Bichhiya / Bichua (Toe Ring)

Toe rings have been an intrinsic part of women’s attire in India, since the time of the Ramayana. According to legend, when Sita was abducted by Ravana, she threw away her toe rings so that Rama could find her.

In modern times, it is worn mostly for style and sometimes as part of tradition. The shape, design and form of the toe ring differs from one part of the country to the other. But it is all related to a women’s sexual and reproductive health and marital status. In some communities, the groom puts on the toe ring for the bride on both of her second toes in an elaborate ritual. Once worn, you are never supposed to take it off. 

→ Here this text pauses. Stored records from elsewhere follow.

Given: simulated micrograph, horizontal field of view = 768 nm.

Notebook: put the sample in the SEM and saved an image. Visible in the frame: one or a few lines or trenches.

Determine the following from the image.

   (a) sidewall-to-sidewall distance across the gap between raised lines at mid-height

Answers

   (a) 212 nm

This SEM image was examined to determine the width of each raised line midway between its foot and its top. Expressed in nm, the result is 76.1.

A bichiya in Hindi, it is also called minji in Malayalam, jodavi in Marathi, Mettelu in Telugu, Angot in Bengali, Metti/Kanaiyazhi in Tamil, Kaalungura in Kannada. Traditionally, toe rings were rarely crafted in gold as gold is supposed to be a metal or Goddess Lakshmi. Crafted mostly in silver and worn as a pair on the second toe on both the feet, bichua or bichiya was worn by married women in our country and in other cases by girls who have attained puberty. Gold toe rings were worn by royal women though gold bichuas with precious stones are also quite the trend these days. Once worn, the bichua was never taken off, and was said to positively affect a woman’s menstrual cycle, making her more fertile. That is of course what ayurveda has to say about it. Apparently, the nerves that run through the second toe go right up to the uterus and the heart! But married or not, traditional bichuas have now evolved into more trendy, western style toe rings worn by women – both married and single – for a stylish effect. In fact, toe rings attached to an anklet with delicate chains, in aversion of the slave chains, gives a boho chic effect.